About Me

Gavin Hubble - (BSc & Post Grad. Business Marketing) - I started working in the wine industry over 23 years ago in New Zealand. Working in; wine retail, sales, wine production, label & packaging design, marketing, wine buying, consulting and wine education. I am responsible for the Brand Health of 60+ wine brands distributed here in New Zealand. Wine Brands from New Zealand, Australia, France, Italy, Spain, Portugal, Chile and Argentina. I work closely with the Trade Industry - (Retail Stores & Restaurants) introducing, educating and positioning exciting and unique brands to wine enthusiasts all over the world.

Tuesday, January 6, 2009


Terroir was originally a French term used to denote the special characteristics that geography bestowed upon wine. It can be very loosely translated as "a sense of place" which is embodied in certain qualities, and the sum of the effects that the local environment has on wine.
The concept of terroir is at the base of the French wine AOC system that has been a model for appellation, wine laws across the globe. At its core is the assumption that the land from which the grapes are grown imparts a unique quality that is specific to that region. The amount of influence that falls under the description of 'terroir' has been a controversial topic.
The concept of 'terroir' developed through centuries of French winemaking based on observation of what made wines from different regions, vineyards or even different sections of the same vineyard so different from each other.
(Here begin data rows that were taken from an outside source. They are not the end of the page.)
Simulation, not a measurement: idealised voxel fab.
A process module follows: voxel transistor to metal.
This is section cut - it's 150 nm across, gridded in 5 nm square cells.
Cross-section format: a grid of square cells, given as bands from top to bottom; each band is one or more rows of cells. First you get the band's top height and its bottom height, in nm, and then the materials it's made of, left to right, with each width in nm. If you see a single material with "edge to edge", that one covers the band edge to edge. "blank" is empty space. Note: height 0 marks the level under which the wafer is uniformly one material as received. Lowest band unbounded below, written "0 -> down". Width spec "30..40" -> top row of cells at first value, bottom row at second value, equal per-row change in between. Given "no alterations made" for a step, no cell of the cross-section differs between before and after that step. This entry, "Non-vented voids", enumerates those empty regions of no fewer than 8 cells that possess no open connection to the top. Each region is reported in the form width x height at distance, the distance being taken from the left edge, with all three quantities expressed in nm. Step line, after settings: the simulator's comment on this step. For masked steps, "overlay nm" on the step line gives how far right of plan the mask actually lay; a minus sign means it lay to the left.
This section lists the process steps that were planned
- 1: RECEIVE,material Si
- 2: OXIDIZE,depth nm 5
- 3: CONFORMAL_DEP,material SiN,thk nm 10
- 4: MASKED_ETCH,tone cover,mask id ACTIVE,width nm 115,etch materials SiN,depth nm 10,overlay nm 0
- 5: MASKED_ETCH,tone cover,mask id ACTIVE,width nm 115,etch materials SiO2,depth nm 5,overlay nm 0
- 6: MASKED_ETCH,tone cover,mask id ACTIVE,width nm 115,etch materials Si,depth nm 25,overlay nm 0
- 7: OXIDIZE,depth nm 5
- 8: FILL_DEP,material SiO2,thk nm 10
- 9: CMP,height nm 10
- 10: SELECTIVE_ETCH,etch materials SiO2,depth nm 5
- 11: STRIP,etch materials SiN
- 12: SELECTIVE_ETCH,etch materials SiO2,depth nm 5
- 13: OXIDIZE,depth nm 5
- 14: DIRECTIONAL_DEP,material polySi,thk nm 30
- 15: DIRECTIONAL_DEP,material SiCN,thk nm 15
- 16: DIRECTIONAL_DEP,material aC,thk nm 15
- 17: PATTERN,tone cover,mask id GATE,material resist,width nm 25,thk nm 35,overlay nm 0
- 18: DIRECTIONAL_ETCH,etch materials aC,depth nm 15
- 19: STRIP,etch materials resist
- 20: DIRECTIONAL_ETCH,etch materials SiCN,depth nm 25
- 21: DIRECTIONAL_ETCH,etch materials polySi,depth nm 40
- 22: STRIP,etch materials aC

The French began to crystallize the concept of 'terroir' as a way of describing the unique aspects of a place that influences the wine made from it.
While wine experts disagree to the exact definition, a large focus is given to the natural elements that are generally considered beyond the control of man. Some of the components described of 'terroir' include: Climate - Soil type - Topography.
The interaction of climate and 'terroir' is generally broken down from the macroclimate of a larger area (e.g. the Cote de Nuits region of Burgundy), down to the mesoclimate of a smaller subsection of that region (e.g. the village of Vosne-Romanee) and even to the individual microclimate of a particular vineyard or row of vines (like the Grand Cru vineyard of Romanee-Conti). The element of soil relates both to the composition and the intrinsic nature of the vineyard soils, such as fertility, drainage and ability to retain heat. Topography refers to the natural landscape features like mountains, valleys and bodies of water, which affect how the climate interacts with the region, and includes elements of aspect and altitude of the vineyard location.